BACK OF THE NET
A LOUISE ALSTON FILM
STARRING SOFIA WYLIE & TIARNIE COUPLAND
Running time: 98 mins
‘Back of the Net’, directed by Louise Alston is an incredible coming of age family film like none before.
‘Back of the Net’ is about an American school student from Los Angeles named Cory Bailey (played by Sofia Wylie) who is sent to Australia to attend a science academy for the summer. Due to a mix up she instead ends up joining the local soccer academy instead. There she befriends many of the other kids attending whilst also clashing with a girl name Edie (played by Tiarnie Coupland).
The film was directed by Louise Alston who directed two films prior to this (‘All My Friends Are Leaving Brisbane’ in 2007 and ‘Jucy’ in 2011 the latter of which traveled to the Toronto International film festival) as well as directing four episodes of the hit series ‘Neighbours’ between 2013 and 2016. Alton is set to direct episodes of the upcoming series ‘SLUT: Sex Loving Union Traveler’.

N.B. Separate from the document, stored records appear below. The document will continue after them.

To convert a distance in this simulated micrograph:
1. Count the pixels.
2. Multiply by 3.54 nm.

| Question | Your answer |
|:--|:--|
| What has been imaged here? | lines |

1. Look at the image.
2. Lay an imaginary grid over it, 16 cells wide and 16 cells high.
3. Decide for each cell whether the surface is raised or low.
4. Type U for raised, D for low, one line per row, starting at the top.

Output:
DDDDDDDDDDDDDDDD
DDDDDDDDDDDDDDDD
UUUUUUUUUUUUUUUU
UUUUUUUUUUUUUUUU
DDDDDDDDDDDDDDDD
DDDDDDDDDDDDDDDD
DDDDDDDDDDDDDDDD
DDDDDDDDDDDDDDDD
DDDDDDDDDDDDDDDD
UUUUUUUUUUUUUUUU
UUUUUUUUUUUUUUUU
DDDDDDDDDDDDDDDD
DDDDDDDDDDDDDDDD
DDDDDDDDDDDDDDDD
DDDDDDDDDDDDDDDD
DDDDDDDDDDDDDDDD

This film contains some well known names in Australian and international productions (especially those in the children’s/family genre). This includes Sofia Wylie, who is most well known for playing Buffy Driscoll on the Disney Channel series ‘Andi Mack’, her 3 episode run as June on Nickelodeons ‘Nicky, Ricky, Dicky & Dawn’ as well as bringing to life the relatively new comic book character ‘Iron Heart / Riri Williams’ on the television film ‘Marvel Rising: Heart of Iron’. ‘Back of the Net’ also stars Tiarnie Coupland, who previously starred in hit Australian series like Neighbours and Love Child (for which she was nominated for a Logie for ‘Best New Talent’) as well as in the film ‘Kiss of the Damned’ which also starred Milo Ventimiglia. Both actresses showed how truly talented they are by brilliantly playing rivals but also successfully presenting both of their characters as multifaceted (a quality that other movies of this genre more often than not fail to pull off). This resulted in me being invested in and caring about both characters as people in a way few coming of age films have done before.
I highly recommend ‘Back of the Net’ to families, specifically those with young children. This movie is the perfect mix of the coming of age films of the past with new plot points and character complexity that is otherwise missing from children’s film and tv. While ‘Back of the Net’ is reminiscent of other coming of age summer camp or sport films from its story set up onward, it manages to avoid repeating already overused story conflicts from many of those late 90’s/early 00’s films and instead takes the plot in a new direction. One child in the audience of the screening I attended stated that she felt it would be the quintessential Australian coming of age story and after having watched it I could not agree more.